I have decided to spend the month of June doing some research, writing, and a great deal of reading. Thus being a teacher scholar, this is clearly expected. However, I have spent sometime reflecting on this past academic year and the one to come. I have been thinking about how I am going to use this blog as an instrument for both teaching and learning. I hope to have students post their course reflections along with other assignments here as well.
While reflecting on the nature of my calling (it is not a job – yet), I read a book by Donald Kennedy called Academic Duty. In chapter ten of this work, Kennedy makes a nice analogy to the process of doing academic work. Here is the anecdote: “Three baseball umpires are in a bar engaged in a tipsy reminiscence about how good they were. ‘I called ‘em as I saw ‘em,’ the first one says. The second, after a brief pause, tops it: ‘I called ‘em as they were.’ The third umpire reflects for a while, takes another pull on his Scotch, and says firmly, ‘They weren’t nothing ’till I called em.’ What makes this anecdotal tale so great is the fact that it is so true, especially when studying history. Better yet, it is true in everyday life. I hope that my students will understand that the study of history is a complex element that is constantly changing. Some might say that history is the past thus it cannot change; however, I like to ask students the question of whose history are we discussing and who is telling the account? In a similar fashion to what the umpires addressed above, we all see and study events from various different views. Some of us like to write history as we have come to see it. Others have and will write history the way it is, which is difficult to define. And the rest of us will turn seemingly nothing into history.

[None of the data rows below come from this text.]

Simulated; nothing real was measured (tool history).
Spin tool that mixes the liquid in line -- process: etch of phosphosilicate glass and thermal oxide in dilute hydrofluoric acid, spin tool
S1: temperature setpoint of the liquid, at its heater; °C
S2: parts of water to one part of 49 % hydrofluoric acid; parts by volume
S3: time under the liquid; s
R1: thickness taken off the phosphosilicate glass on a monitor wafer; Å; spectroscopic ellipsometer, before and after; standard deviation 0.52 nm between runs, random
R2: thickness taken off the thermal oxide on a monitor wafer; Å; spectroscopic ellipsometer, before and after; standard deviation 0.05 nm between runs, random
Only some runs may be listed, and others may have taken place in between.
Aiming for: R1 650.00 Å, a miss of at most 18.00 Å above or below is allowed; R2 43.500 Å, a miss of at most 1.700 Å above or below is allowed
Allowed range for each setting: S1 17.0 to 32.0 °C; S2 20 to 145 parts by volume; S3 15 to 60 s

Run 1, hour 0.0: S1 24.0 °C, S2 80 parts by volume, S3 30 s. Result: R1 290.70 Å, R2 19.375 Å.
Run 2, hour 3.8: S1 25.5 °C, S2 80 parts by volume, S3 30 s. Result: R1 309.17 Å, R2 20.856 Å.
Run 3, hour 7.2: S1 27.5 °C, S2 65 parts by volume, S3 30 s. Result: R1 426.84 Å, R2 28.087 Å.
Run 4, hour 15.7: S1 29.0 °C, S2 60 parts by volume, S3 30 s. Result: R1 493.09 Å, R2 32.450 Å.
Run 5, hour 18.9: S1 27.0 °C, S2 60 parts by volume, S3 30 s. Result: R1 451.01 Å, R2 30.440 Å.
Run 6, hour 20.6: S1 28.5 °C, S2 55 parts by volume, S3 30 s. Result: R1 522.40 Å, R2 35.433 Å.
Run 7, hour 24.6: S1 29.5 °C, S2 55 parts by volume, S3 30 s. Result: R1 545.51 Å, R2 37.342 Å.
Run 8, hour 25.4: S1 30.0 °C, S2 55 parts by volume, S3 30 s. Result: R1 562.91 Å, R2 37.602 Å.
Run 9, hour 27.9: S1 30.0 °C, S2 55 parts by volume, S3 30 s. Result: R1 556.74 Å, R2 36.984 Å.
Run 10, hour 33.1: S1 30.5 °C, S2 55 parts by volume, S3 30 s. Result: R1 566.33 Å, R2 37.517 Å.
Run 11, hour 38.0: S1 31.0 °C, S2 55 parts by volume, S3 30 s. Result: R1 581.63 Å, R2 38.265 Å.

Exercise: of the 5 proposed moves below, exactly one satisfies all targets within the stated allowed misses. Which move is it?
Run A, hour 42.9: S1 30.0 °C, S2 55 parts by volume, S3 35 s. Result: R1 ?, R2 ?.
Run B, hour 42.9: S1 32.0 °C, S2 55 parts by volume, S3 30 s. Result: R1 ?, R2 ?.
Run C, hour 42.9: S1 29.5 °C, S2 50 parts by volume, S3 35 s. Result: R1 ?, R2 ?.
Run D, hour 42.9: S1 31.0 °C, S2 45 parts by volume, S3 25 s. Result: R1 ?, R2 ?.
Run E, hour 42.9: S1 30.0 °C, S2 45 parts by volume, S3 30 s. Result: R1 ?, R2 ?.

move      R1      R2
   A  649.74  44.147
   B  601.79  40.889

Those students who have been a part of my classes know that history is a complex process that must constantly be revisited. I like to teach that America was not founded by those who sought to establish their own religious freedom, but by those who wanted the samething they were fleeing: conformity, power, and wealth. If this type of historiography sounds a bit Marxist, well it is not. Of course David Horowitz, the conservative writer, would disagree. History should be taught from multiple POVs. In doing so, students must understand that history is not always a pretty picture. If by studying history one starts to feel uncomfortable – good, he/she probably learned something new.